If the predictions of the environmental “experts” and their models over the course of my life were true, I’d already be dead.
Born in the late 1960s, I persevered through threats of famine, drought, a diminishing ozone layer, acid rain, killer bees, a new ice age, global warming and more. Each time, the experts were wrong.
In 2019, I testified at a House Natural Resources Committee hearing convened to discuss “need to act” about climate change. The man sitting next to me wore a hat emblazoned with “12 years.” It signified the time he and other Green New Deal proponents claimed was left to enact sweeping regulations and avert a climate apocalypse.
Here we are – two years later – and the 2030 doomsday deadline is pushed back another five years.
The hyperbole of a Hollywood-style, world-ending event if I continue to drive an SUV or eat meat is wearing thin, and policymakers know it. That’s why the Biden Administration revived a low-key approach of seeking new regulation based on the “social cost” of greenhouse gas emissions.
An interagency working group, established by one of the president’s numerous executive orders, wants a price tag for “the monetized impact to society” of climate change. Noting the assertion that an “assessment of the positive and negative impacts that an action can be expected to have on society is a core tenet of the policy-making process,” here’s a suggestion: make sure regulations designed to combat climate change – or any regulation, for that matter – have their impact assessed before they’re unleashed on our communities.
That’s why, at that 2019 hearing, I testified about a recommendation from the Project 21 black leadership network to create a “minority impact assessment” for proposed regulations. If this new Biden initiative is true to its claims, this check on regulation must be an integral part of assessing the social costs of climate change policy:
A minority impact assessment would create a list of all the positive and negative impacts a proposed regulation would have on factors including employment, wages, consumer prices and homeownership. This regulatory impact would then be analyzed for its effect on minorities in contrast to the general population.
This deals with the here and now.
During the Obama Administration, a similar executive order produced a similar group that created a similar report that looked hundreds of years into the future for social impacts of carbon helping guide regulations created between 2010 and 2016. A minority impact assessment ensures that new regulations are checked first to find how they would affect Black and Brown communities trying to make their way up the socioeconomic ladder and are most likely to bear the costs and burdens of new federal rules.
This assesses the social costs of climate policy in 2021 rather than 2300. This is a more realistic policy considering the long-term approach is based on models and cannot legitimately factor in what new technologies may be available next year, ten years from now or 100 years from now constituting a complete game-changer in the energy and manufacturing sectors.
A minority impact assessment looks at how regulations affect real people living in real communities right now.
This is a popular idea with those most affected by regulation. An April 2021 poll conducted by tippinsights for Reaching America – a group of which I am president – found that 72 percent of those polled support an assessment of the economic impact of regulations before they are enacted. Broken down, 75 percent of professed liberals living in low-income communities supported it.

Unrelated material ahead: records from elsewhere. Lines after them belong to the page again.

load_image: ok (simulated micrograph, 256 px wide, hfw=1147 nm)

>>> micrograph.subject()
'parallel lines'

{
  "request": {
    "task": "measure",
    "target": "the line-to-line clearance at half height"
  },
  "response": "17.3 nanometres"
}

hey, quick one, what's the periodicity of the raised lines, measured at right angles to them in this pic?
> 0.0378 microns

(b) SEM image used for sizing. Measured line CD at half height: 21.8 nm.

People enjoy a clean environment. Americans have done their part to be more responsible. Unlike famine and encroaching glaciers, I watched people voluntarily strive for better communities over my lifetime. But I’ve also seen many struggle with issues like lack of jobs, energy poverty and lost opportunities.
Keeping regulations from taking away opportunity and squashing prosperity – particularly in at-risk minority areas – should be a priority for the White House when looking at the social costs of its environmental policies.
Derrick Hollie is a member of the Project 21 black leadership network.